A state of living death

Jerry Sandusky, the former assistant football coach at the center of the Pennsylvania State University child sex abuse scandal, has been moved to the prison where he will likely spend the rest of his days. He will be held in protective custody so that other prisoners will not kill or injure him.

The old fable turns out to be true: Even hardened criminals can’t stand a child abuser. But because of the horrible nature of his crimes, some may wish that Sandusky, 68, was thrown to the inmate wolves with the same consideration for mercy he gave to his child victims.

Whether the death penalty should not be limited to murderers but apply also to such molesters — Sandusky was found guilty of 45 counts of child sex abuse — is a separate discussion. But no one should make the mistake of thinking that Sandusky is getting off easy.

His new address is a maximum-security prison in Pennsylvania. There are no lovely days in that neighborhood. He is now with the worst of the worst; the prison houses death-row inmates.

This is what protective custody means: Sandusky will remain in his cell 22 to 23 hours a day. He is allowed an hour of exercise outside his cell five days a week, and he must eat his meals inside it.

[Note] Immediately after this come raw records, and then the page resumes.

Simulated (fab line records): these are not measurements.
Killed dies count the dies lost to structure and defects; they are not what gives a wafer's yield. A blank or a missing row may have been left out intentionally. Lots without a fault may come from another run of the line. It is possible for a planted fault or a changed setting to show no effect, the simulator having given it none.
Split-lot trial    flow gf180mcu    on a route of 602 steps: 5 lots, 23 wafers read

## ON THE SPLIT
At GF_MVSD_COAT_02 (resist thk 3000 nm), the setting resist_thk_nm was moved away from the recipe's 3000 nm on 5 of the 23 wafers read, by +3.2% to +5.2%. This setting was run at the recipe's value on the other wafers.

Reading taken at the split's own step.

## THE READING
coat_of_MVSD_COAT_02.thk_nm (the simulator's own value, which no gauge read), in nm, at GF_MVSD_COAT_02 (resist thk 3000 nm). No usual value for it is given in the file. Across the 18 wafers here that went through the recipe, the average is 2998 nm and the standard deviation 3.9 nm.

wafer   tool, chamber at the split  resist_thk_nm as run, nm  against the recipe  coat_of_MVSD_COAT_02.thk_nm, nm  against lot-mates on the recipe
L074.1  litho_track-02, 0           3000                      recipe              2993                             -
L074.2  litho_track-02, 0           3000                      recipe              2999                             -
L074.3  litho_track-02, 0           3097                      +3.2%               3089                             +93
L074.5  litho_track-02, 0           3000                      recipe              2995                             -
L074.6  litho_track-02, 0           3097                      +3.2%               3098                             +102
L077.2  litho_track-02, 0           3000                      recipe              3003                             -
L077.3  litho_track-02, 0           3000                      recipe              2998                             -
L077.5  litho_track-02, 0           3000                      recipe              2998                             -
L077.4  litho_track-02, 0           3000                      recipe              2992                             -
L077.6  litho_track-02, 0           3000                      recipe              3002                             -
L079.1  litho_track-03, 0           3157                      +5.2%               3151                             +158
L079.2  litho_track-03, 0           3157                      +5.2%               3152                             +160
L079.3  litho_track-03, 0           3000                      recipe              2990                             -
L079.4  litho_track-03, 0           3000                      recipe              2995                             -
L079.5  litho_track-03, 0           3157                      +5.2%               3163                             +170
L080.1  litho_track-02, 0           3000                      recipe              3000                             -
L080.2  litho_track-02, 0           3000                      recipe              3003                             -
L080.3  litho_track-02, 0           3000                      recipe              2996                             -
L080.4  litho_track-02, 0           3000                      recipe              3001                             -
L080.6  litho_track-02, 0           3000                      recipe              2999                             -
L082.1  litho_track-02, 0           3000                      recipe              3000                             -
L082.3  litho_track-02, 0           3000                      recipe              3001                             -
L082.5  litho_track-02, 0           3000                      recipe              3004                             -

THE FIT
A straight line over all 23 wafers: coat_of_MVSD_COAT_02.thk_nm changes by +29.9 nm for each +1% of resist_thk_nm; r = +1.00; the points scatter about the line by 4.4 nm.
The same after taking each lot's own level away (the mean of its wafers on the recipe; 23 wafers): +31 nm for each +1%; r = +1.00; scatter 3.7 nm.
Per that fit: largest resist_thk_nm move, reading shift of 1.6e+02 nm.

He can shower only three times a week. Any religious or counseling service will take place in his cell. All visits are without contact. When he does leave the cell, he will have an escort.

Sandusky was sentenced to 30 to 60 years in prison — time enough to consider the enormity of his crimes in this state of living death. In the long years hence, he may come to think that a quick death from a shiv wielded by a fellow prisoner would have been more merciful.